Ah, yes, the struggle of logic and ethics and language. I love it. I think the Buddhists do the best with this topic. Their mind training, Lojong, I find, so helpful. Their concept of a happy life -- how not wanting is actually a way of being happier--it is so counter-culture and, at least for me, so inspiring.

mistah charley, ph.d. said...

i once posed a philosophical question to a thinker - Robert Nozick, specifically - see my account at http://tinyurl.com/c2mvhre

these days i am reading two books on lojong - by norman fischer and b. alan wallace, respectively

and today i encountered a buddhist teaching on chocolate (not only chocolate, of course) - Lama Yeshe asserted:

Chocolate, like all our pleasures and all our problems, is impermanent — chocolate comes, chocolate goes, chocolate disappears. And that’s natural. When you understand this, your relationship to chocolate can change, and when you deeply understand this, you will truly have no fear of anything at all.

Barry Taylor said...

'Whoever lives in the present lives without fear and hope.'

This is the kind of moment in Wittgenstein when I wonder which Buddhist texts he's been reading. As some kind of stumbling toddler Buddhist myself, I'd only want to extend what Nin says here by slightly modifying it - 'not wanting is actually a way of being' - period. Which is to say it involves a fundamental reorienting of self to reality which brings with it an ethics, and a clear-eyed opening up to the unredeemed reality that we're being shown in these clear-eyed, unredemptive photographs (which suggest to me also the kind of aesthetics that might come with this letting go of the will to possess and the clarity that's released by that relinquishing). Whether that adds up to a recipe for 'happiness' I'm not sure - it probably requires of us the kind of searching questions about what happiness is that Wittgenstein is rolling over in his extraordinary mind in these notebook entries.

Wooden Boy said...

The thinking's sinuous. You can taste the sweat of it. I can't help but reflect that he was seeing active service at the time. There could be no retreat to some empty present: falling shells, blood damp soil, missing arms and legs (that limbless , willing body!).
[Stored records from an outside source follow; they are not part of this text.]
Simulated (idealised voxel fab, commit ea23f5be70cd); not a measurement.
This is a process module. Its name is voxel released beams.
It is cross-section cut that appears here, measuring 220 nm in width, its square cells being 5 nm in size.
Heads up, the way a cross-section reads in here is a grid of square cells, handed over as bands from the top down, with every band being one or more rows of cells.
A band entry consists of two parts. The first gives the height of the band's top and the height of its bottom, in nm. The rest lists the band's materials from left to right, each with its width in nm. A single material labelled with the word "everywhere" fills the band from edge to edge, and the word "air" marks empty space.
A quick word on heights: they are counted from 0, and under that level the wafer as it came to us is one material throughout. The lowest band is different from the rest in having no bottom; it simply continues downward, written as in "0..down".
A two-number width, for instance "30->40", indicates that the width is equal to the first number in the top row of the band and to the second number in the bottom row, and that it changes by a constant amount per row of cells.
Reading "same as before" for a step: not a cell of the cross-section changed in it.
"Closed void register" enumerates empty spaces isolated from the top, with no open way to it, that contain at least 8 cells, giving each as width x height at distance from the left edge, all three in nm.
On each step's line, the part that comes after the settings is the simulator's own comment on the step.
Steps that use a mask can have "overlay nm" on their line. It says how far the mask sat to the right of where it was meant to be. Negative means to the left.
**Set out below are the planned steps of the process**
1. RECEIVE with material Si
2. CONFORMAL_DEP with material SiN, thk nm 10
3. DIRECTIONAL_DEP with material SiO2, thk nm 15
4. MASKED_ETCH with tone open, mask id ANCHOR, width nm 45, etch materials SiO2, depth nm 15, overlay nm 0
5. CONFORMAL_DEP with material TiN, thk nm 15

Words and pictures make a poem.

A thinker with a pulse.

Brad Johnson said...

I dare say Wittgenstein understood better than most logic-minded Westerners that the letting go of its grasping -- including the last thing to go, the letting-go itself -- lends language -- happily or mournfully? who can say, though perhaps all should try -- its constructive inadequacy.

Barry Taylor said...

Thank you Brad for the 'constructive inadequacy' of language - that's a really nice tool for thinking about the stuff this post - this blog - stirs up.

TC said...

A bit of explanation regarding the textual source, from the preface by Margaret Anscombe and Georg von Wright to Notebooks 1914-1916:

"It was Wittgenstein's habit to work by writing down separate paragraphs, or 'remarks' as he sometimes called them — for they might comprise more than one paragraph — on the questions that were exercising him. Later he would seek for an arrangement of his results which would make a satisfactory book. This was as much hard work as the thinking that had gone into the 'remarks; and he did not aim to incorporate all the remarks that he was satisfied with in the book that finally emerged. There is a great difference between a mere compilation from his notebooks, like the Remarks on the Foundations of Mathematics or the present volume, and Philosophical Investigations or the Tractatus.

"Most of the notebooks containing his preliminary work, belonging to all his periods of writing, were destroyed by his orders in 1950. These included a large number of notebooks from the time of germination of the Tractatus. Three of these last survived, however, by the accident of having been left in the house of his youngest sister, Mrs. Stonborough, at Gmunden, instead of in Vienna. They were written in the years 1914-16 when Wittgenstein was 25-7 years old. The first two are continuous. They form the main body of the present
volume."

On the subject of Wittgenstein and Buddhism:

“[Alan] Watts viewed the writings of Wittgenstein as a form of jnana-yoga, intellectual bending and stretching which makes the mind supple and ready to realise profoundly its identity with It”.

("The thinking's sinuous" -- WB.)

As Wooden Boy suggests, these were the notations of a soldier.

Some bits from the Cambridge biography of LW, covering the period of these notes:

1914

On the eve of the war, Wittgenstein returned to Vienna. He was determined to enlist, but his motives, as his sister Hermine wrote in the family memoirs), were not only of a patriotic nature: "As I well know, he was not only concerned to defend his country; he had an intense desire to take on something difficult and demanding and to do something other than purely intellectual work." On 7 August he voluntarily reported for duty although excused from military service on the grounds of a double hernia. On the same day he was posted to a fortress artillery regiment. On 9 August he began the first extant manuscript volume of the Logisch-philosophische Abhandlung, MS 101, published in Notebooks, 1914-1916.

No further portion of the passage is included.